The optical element 18 may include a first mirror 18a and a second mirror 18b. At least either the first mirror 18a or the second mirror 18b may have optical power. In the present embodiment, the first mirror 18a is a concave mirror having optical power. The second mirror 18b is a plane mirror. The optical element 18 may function as a magnifying optical system that magnifies an image displayed by the 3D display device 17. The dot-dash arrow in FIG. 3 indicates a path traveled by at least a part of image light emitted from the 3D display device 17 to be reflected from the first mirror 18a and the second mirror 18b and then exit the 3D projector 12. The image light emitted from the 3D projector 12 reaches the windshield 15, is reflected from the windshield 15, and then reaches the eyes 5 of the driver 13. This allows the driver 13 to view the image displayed by the 3D display device 17.

The optical element 18 and the windshield 15 allow image light emitted from the 3D display device 17 to reach the eyes 5 of the driver 13. The optical element 18 and the windshield 15 may form an optical system 30. In other words, the optical system 30 includes the optical element 18 and the windshield 15. The optical system 30 allows image light emitted from the 3D display device 17 to travel along the optical path indicated by the dot-dash line and reach the eyes 5 of the driver 13. The optical system 30 may control the traveling direction of image light to enlarge or reduce an image viewable by the driver 13. The optical system 30 may control the traveling direction of image light to deform an image viewable by the driver 13 based on a predetermined matrix.

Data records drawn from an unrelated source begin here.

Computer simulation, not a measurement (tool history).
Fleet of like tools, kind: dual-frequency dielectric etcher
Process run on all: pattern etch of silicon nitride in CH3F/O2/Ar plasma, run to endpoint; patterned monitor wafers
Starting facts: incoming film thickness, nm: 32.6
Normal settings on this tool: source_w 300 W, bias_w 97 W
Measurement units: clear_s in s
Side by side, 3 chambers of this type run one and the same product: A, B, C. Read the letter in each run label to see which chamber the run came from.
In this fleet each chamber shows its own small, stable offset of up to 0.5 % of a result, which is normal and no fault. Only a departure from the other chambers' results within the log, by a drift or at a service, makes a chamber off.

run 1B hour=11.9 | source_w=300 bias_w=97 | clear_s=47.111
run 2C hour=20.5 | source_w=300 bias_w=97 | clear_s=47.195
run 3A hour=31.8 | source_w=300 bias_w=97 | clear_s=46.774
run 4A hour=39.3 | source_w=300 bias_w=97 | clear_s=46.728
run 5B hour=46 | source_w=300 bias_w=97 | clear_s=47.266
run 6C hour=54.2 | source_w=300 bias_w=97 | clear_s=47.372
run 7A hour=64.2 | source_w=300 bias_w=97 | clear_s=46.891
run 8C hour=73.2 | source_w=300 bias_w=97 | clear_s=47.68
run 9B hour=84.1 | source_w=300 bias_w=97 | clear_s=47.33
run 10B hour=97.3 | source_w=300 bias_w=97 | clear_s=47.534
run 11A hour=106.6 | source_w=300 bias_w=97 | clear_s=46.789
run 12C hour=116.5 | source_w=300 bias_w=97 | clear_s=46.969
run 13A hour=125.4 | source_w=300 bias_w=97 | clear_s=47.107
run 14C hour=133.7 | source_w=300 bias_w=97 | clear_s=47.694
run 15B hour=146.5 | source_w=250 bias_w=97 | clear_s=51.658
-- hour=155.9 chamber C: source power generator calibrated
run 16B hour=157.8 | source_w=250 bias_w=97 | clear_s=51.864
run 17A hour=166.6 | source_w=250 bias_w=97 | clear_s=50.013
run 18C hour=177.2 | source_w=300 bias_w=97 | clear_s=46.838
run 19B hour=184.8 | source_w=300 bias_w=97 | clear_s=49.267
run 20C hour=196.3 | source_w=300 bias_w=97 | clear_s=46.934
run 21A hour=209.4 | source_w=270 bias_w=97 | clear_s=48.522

The optical element 18 may have a structure different from the illustrated structure. The optical element 18 may include a concave mirror, a convex mirror, or a plane mirror. The concave mirror or the convex mirror may be at least partially spherical or aspherical. The optical element 18 may include one component or may include three or more components, instead of two components. The optical element 18 may include a lens instead of or in addition to a mirror. The lens may be a concave lens or a convex lens. The lens may be at least partially spherical or aspherical.

The backlight 19 is more away from the driver 13 than the display 20 and the barrier 21 on the optical path of image light. The backlight 19 emits light toward the barrier 21 and the display 20. At least a part of light emitted from the backlight 19 travels along the optical path indicated by the dot-dash line and reaches the eyes 5 of the driver 13. The backlight 19 may include an LED (light-emitting diode) or a light emitter such as an organic EL element or an inorganic EL element. The backlight 19 may have any structure that allows control of the light intensity and the light intensity distribution.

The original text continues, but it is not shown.